Pandas: DEPR: deprecate .ix

Created on 14 Sep 2016 · 22Comments · Source: pandas-dev/pandas

enough said.

Deprecate Indexing

Source

jreback

🎉5

Most helpful comment

Question on .ix deprecation-- suppose you want to set the first row of a DataFrame in a particular column with a value (assume that the index is not an Int64Index). Then you can currently use:

df.ix[0, 'colname'] = 5

In the future can you safely do:

df.iloc[0].loc['colname'] = 5

(this seems to beg for SettingWithCopyWarning)? Or is the only proper option going to be
df.loc[df.index[0], 'colname'] = 5
?

Liam3851 on 15 Sep 2016

👍3

All 22 comments

What is the suggested replacement for the deprecated .ix? Is it .loc?

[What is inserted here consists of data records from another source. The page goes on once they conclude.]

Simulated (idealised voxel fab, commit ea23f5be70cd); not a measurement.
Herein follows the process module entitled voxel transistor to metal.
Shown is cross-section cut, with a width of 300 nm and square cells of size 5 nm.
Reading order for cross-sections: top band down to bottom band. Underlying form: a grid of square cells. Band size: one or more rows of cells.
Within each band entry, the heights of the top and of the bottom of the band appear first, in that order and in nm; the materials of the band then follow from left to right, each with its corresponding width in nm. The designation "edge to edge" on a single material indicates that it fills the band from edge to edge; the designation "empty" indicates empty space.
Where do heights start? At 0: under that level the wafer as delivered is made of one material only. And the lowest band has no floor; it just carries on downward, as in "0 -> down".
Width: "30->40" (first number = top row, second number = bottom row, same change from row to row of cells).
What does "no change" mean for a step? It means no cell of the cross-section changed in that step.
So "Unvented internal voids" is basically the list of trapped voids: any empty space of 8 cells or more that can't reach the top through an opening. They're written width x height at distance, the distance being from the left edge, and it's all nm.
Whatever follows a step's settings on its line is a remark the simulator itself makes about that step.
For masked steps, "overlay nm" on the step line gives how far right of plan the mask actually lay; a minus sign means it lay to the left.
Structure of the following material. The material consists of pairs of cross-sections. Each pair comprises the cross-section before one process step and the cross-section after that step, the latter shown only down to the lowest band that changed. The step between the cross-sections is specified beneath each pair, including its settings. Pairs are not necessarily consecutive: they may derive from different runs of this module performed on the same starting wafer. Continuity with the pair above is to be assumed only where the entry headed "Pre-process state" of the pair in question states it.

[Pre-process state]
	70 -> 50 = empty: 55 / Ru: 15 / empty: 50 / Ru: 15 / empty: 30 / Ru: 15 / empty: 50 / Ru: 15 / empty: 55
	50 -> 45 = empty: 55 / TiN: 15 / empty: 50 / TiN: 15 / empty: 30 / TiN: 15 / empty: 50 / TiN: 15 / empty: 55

For me .ix works 5-10% faster than .loc:

>>> df.shape
(10000, 211)

>>> df.index
CategoricalIndex(['A', 'A', 'A', 'A', 'A', 'A', 'A', 'A', 'A', 'A',
                  ...
                  'C', 'C', 'C', 'C', 'C', 'C', 'C', 'C', 'C', 'C'],
                 categories=['A', 'B', 'C'], ordered=False, dtype='category', length=10000)

>>> df.loc[['C']].shape
(8000, 211)

>>> %timeit df.loc['C']
100 loops, best of 3: 5.61 ms per loop

>>> %timeit df.ix['C']
100 loops, best of 3: 5.37 ms per loop

BTW, passing a list into the indexer adds another 25-50% overhead:

>>> %timeit df.loc['C']
100 loops, best of 3: 5.61 ms per loop

>>> %timeit df.loc[['C']]
100 loops, best of 3: 9.97 ms per loop

>>> %timeit df.ix['C']
100 loops, best of 3: 5.37 ms per loop

>>> %timeit df.ix[['C']]
100 loops, best of 3: 7.57 ms per loop

frol on 15 Sep 2016

yes .loc and .iloc are the expected replacements. Timings are expected to eventually be faster, though a single sub-millisecond access difference is pretty meaningless in any real usecase.

jreback on 15 Sep 2016

👎3 👍1

@jreback Having terabytes of data and processing it with a help of Dask DataFrame which uses Pandas DataFrames as chunks turns "milliseconds" into minutes...

frol on 15 Sep 2016

👎1

@frol doesn't matter how much data you have. you are almost certainly ineffeciently using indexing operations.

jreback on 15 Sep 2016

@frol the indexing code paths are going to be rewritten in C/C++ as part of the pandas 2.0 effort, so the microperformance should improve by a factor of 10 or more. Some refactoring or Cythonization may be able to give some quick perf wins in .loc or .iloc

wesm on 15 Sep 2016

Question on .ix deprecation-- suppose you want to set the first row of a DataFrame in a particular column with a value (assume that the index is not an Int64Index). Then you can currently use:

df.ix[0, 'colname'] = 5

In the future can you safely do:

df.iloc[0].loc['colname'] = 5

(this seems to beg for SettingWithCopyWarning)? Or is the only proper option going to be
df.loc[df.index[0], 'colname'] = 5
?

Liam3851 on 15 Sep 2016

👍3

Our experience has been that mixing positional and label indexing has been a significant source of problems for users. Here you might want to do df['colname'][0]

wesm on 15 Sep 2016

👍1

unambigously safe setting (may be better syntactically nicer in 2.0)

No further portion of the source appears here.